Accommodation and Americanism, Yesterday and Today

Reflections on Russell Shaw’s book, American Church: The Remarkable Rise, Meteoric Fall, and Uncertain Future of Catholicism in America

As a trained historian, I am normally very suspicious of the mixture of history and contemporary affairs. The potential to distort history in order to promote a contemporary agenda is simply too great. Make arguments using reason and evidence, by all means; research and write about history, certainly-but don’t try to do both at the same time. The results are usually deplorable.

Yet I am forced to concede that it can be done well. When history is used to provide background, to illuminate current problems, to recount the choices that have been made so as to shed light on the choices before us today, then the lives, the failures, and successes of those who preceded us are paid due respect. In general, I am wary of mixing history and contemporary analysis, but in American Church: The Remarkable Rise, Meteoric Fall, and Uncertain Future of Catholicism in America (Ignatius, 2013), Russell Shaw does it superbly well.

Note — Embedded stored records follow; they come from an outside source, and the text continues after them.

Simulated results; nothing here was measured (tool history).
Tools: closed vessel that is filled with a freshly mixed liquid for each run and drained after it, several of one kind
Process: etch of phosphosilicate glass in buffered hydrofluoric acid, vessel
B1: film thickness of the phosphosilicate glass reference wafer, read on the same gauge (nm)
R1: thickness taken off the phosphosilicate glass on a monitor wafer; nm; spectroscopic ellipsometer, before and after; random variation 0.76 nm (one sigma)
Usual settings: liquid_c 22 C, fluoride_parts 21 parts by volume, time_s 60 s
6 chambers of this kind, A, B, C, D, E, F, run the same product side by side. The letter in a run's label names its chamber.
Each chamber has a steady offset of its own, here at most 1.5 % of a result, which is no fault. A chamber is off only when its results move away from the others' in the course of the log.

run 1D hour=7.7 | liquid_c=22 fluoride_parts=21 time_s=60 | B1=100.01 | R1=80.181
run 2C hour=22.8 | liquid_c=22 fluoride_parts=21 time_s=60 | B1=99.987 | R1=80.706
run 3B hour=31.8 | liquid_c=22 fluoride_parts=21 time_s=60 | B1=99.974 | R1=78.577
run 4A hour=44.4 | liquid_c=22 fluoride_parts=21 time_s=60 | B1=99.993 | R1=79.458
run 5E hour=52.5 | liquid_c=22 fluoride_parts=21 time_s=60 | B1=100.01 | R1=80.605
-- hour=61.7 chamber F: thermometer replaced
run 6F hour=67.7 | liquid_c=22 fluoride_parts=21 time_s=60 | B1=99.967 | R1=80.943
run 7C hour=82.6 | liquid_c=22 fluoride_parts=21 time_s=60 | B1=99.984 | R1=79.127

Shaw exhibits his brilliance as an investigator of Church history and an observer of Church affairs in countless ways. There is, to begin, his selection of Cardinal James Gibbons to serve as the apotheosis of American Catholicism. In the Americanist debates of the late 19th and early 20th centuries, Gibbons was seen as a moderate figure, of Americanist leaning. His theology was orthodox, to be sure, but neither theology nor doctrine was his central concern. When he exerted himself, it was for the most practical-which is not to say unimportant-of causes: intervening in Rome to head off condemnation of the Knights of Labor, a move that would have cost the American Church dearly among the majority of its adherents, who were decidedly working class.